星期二, 三月 10, 2009

All About HSBC... Such a stock @ Such a time

Monday’s late collapse in HSBC’s Hong Kong shares was just what frazzled nerves didn’t need. Lumbering mega-caps like this – known locally as the Big Elephant – aren’t supposed to flit like a micro-cap.

Regulators are now investigating, doubtless relieved that no real harm was done. By mid-morning on Tuesday the second-biggest stock in the Hang Seng index was back up to where it had traded before Monday’s closing auction, during which it fell from HK$37 to HK$33. The usual suspects – a fat-fingered trader, a hedge fund facing a sudden margin call – are in the frame, even though the plunge could have been triggered by a honest sell order. The announcement last week of Britain’s biggest ever rights issue, along with a chopped dividend, was confirmation that the bank fears its US bondholders more than it loves its shareholders. The slump briefly brought HSBC’s forward price/earnings ratio in line with the global average.

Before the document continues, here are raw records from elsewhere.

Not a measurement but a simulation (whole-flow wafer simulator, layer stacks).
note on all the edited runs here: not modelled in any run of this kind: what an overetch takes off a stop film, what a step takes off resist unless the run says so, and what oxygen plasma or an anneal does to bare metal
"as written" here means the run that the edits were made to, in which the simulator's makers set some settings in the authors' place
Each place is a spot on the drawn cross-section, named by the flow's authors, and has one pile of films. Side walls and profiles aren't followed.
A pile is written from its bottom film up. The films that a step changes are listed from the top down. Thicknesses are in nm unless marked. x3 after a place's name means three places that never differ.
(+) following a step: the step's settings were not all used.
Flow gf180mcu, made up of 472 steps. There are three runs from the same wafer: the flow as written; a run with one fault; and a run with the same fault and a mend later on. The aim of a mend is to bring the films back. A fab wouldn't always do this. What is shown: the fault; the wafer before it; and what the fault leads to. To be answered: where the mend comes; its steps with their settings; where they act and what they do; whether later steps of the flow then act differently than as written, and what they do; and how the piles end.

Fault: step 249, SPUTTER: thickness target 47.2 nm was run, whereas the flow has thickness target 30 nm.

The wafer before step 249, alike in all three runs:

The most plausible explanation, however, is traders gaming the system. The Hong Kong exchange is not alone in running a ten-minute auction every afternoon to settle outstanding trades: almost every other major market does this too, to calculate a price that will satisfy as many orders as possible. But unlike others, Hong Kong has no system of random closing: the auction ends every day on the stroke of 4:08. That means that market participants have an incentive to time their bids. In this case, the downswing in HSBC caused by an order seconds before the deadline knocked about 212 points off the HSI. An issuer of index options callable that day might have been willing to wear a big loss on the shares.

Hong Kong’s auction regime is less than a year old, so can be excused a few teething-problems: London ran into plenty of difficulties nine years ago. Proposed tweaks from the HKEx may limit the damage, but do nothing to resolve that basic flaw. The market, and its traumatised retail shareholders, deserve better.